At 61, Brown is one of the world's best-known authorities on tracking and survival techniques. His extensive writings have earned him a cult following and drawn thousands of visitors to the outdoors school near Waretown that bears his name.

With his perfectly cropped silver hair, clean-shaven face, and former proclivity for muscle shirts, the rangy, taciturn Brown doesn't fit the classic image of the outdoorsman.

"He plays up the gruffness, because people expect it. A lot of people push him to be an Indian, but he doesn't like that. He's a white kid from Toms River," says Charlie Blackwell, 44, a longtime admirer. "He's a tough person to know. Either he'll talk your ear off, or he won't say a single word for a day."

Most of Brown's story can be gleaned from his 17 books. The titles, ranging from boyhood memoir to edible-plant guide, have sold two million copies since 1978.

Written with childlike wonder of the natural world, they struck a chord with the outdoors community and have helped market Brown's Tracker School, where nature and survival courses run $900 a week and have attracted celebrities such as actors Chuck Norris and Aaron Eckhart.
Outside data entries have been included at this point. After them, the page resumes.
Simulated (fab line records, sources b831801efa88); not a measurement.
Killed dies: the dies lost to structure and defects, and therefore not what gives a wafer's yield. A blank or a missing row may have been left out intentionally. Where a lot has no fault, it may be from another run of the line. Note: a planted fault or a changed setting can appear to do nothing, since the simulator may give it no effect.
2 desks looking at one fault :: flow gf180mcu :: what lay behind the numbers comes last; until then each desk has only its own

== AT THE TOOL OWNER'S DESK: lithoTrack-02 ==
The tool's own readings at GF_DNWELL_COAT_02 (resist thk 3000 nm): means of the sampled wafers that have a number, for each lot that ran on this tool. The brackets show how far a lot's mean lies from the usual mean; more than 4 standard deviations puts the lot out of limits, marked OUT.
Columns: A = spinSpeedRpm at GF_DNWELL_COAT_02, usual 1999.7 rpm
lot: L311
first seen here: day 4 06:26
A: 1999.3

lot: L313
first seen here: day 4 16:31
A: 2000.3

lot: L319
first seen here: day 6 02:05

Brown's tales of a youth spent roaming the Pinelands with his elderly Apache mentor, and his career tracking people and animals, have some skeptical, however. Online message boards are devoted to debunking the Brown legend.

"It comes down to whether you want to believe it," says Dave Wescott, past owner of the Boulder (Colo.) Outdoor Survival School, which describes itself as the nation's oldest wilderness school. "People come along and make their accusations, but nobody has done anything to prove it or disprove it."

Words and deeds

Brown tends to embellish, say some involved in the events he has described.

In his 2003 Case Files of the Tracker, Brown writes that in 1999, he tracked a Bengal tiger for a mile after it escaped from a private residence in Jackson Township, N.J., and was shot by police.

The tiger "could strike from anywhere at any moment. The forest was virtually silent, as if in mourning," Brown writes.

But a retired member of what is now the New Jersey Division of Fish and Wildlife recalls that the big cat crossed a road and lay down to die only 70 yards into the woods, leaving a bloody trail.

"My grandmother could have tracked that tiger," says Martin Morales, a former captain with the wildlife department, who was on the scene.

Brown is "a really competent guy, but I think he should be writing novels."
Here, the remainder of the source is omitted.